>> SPECIAL REPORT: Chiles en nogada | Eat the World NYC

16 January 2016

SPECIAL REPORT: Chiles en nogada


Almost 10 years ago in Mexico City, sometime in September, I came across a dish I loved so much I vowed to eat it every day for the rest of my life. Unfortunately this proved harder to fulfill than I thought, as when I returned to New York City I could not find it anywhere, during any season, nada.

After a few months of searching online and through menus wherever I landed, I gave up and decided I had done myself a disservice to live in a city without the dish (and many other regional Mexican dishes, unfortunately). Last year I had the chance to visit Los Angeles for the first time since having the dish in Mexico, and was able to eat at the wonderful Casita Mexicana. Their version of chiles en nogada (below), was almost as divine as I remembered.

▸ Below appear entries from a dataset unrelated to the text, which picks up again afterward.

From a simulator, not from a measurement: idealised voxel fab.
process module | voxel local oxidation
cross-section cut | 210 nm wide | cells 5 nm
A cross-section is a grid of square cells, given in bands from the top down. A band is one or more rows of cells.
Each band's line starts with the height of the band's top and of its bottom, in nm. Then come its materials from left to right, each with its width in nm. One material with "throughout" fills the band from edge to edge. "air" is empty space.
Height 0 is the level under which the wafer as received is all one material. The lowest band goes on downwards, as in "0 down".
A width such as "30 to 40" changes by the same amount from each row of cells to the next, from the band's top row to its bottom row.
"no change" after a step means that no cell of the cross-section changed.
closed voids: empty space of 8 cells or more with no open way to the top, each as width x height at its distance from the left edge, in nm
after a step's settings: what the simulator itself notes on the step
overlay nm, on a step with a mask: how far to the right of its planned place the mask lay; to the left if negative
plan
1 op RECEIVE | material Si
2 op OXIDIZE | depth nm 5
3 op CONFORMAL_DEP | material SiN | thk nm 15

The chile here is a Poblano pepper, stuffed with a ground beef picadillo and topped with a walnut (nogal) sauce that gives the dish its name. It has a debated history, but is traditionally eaten around Independence Day in August or early September because the colors of dish, red, white, and green, represent the colors of the Mexican flag.

When I returned from this trip, my inspiration was returned but again I found the dish to be unrepresented on Mexican menus in the five boroughs. I have a small restaurant around the corner from me in Sunset Park that I often order Seamless from and also stop in for a quick bite from time to time. I would not call them excellent, but they are my safe place, and figured out the wonders of online ordering. I have a good relationship with the guy that runs the place and teased him a few times to cook the dish. To my amazement, one night as I went to pick up laundry, there it was on the specials board out front.

The dish that came is pictured below and only cost $8 including rice and beans, an absolute steal for this meal. It did not have the flavors and intensities the plates in Mexico or Los Angeles did, but it got me smiling nonetheless. Unfortunately they quickly stopped preparing it, but promise to add it back in the future, depending on the freshness of pomegranate.

Walking in Sunnyside a couple weeks ago I noticed a new restaurant opened in the space of a former Irish bar called Bliss Street Pub. They called themselves Chihuahua Mexican Restaurant and my hopes were high for some regional food from this northern Mexican state. I brought a group of five back a week later to test it out.

Unfortunately despite some dishes including Chihuahua in the name, this turned out to be more of a reference to the restaurant rather than the state. We tried a few dishes and had a decent meal, but the range of food was neither unique nor spectacular. What they did have though was another version of chiles en nogada (below), this time priced at $17.

It was the worst version of the dish I have had, but that is not saying much, I still loved it. I think the other members of the group did as well, and I hope readers of this page get the chance to try versions here in New York and further away. We at least have two versions made nearby, and I invite anyone to send me leads if they find it at other locations.

[For the record, there are a few "upscale" places in uptown and downtown neighborhoods of Manhattan that prepare this dish, sometimes only around August/September. They would be worth trying, but are not part of the beat of this website.]

Isabela Mexican Cuisine
Isabela Mexican Restaurant Menu, Reviews, Photos, Location and Info - Zomato

Chihuahua Mexican Restaurant & Cantina
Chihuahua Mexican Restaurant & Cantina Menu, Reviews, Photos, Location and Info - Zomato


  1. I'd really like to try this dish. Any other places you have seen it since writing this article that you would recommend?

  2. Unfortunately none that make me want to keep returning. Tried the one at Mesa Coyoacan and it was terrible. I've been going to Los Angeles at least once a year for the last 4-5 years and getting my fix there.

    1. Ok thanks for the info. Keep us posted if you find anything else. Think I might head to Puebla this summer actually, that's how I heard about this dish.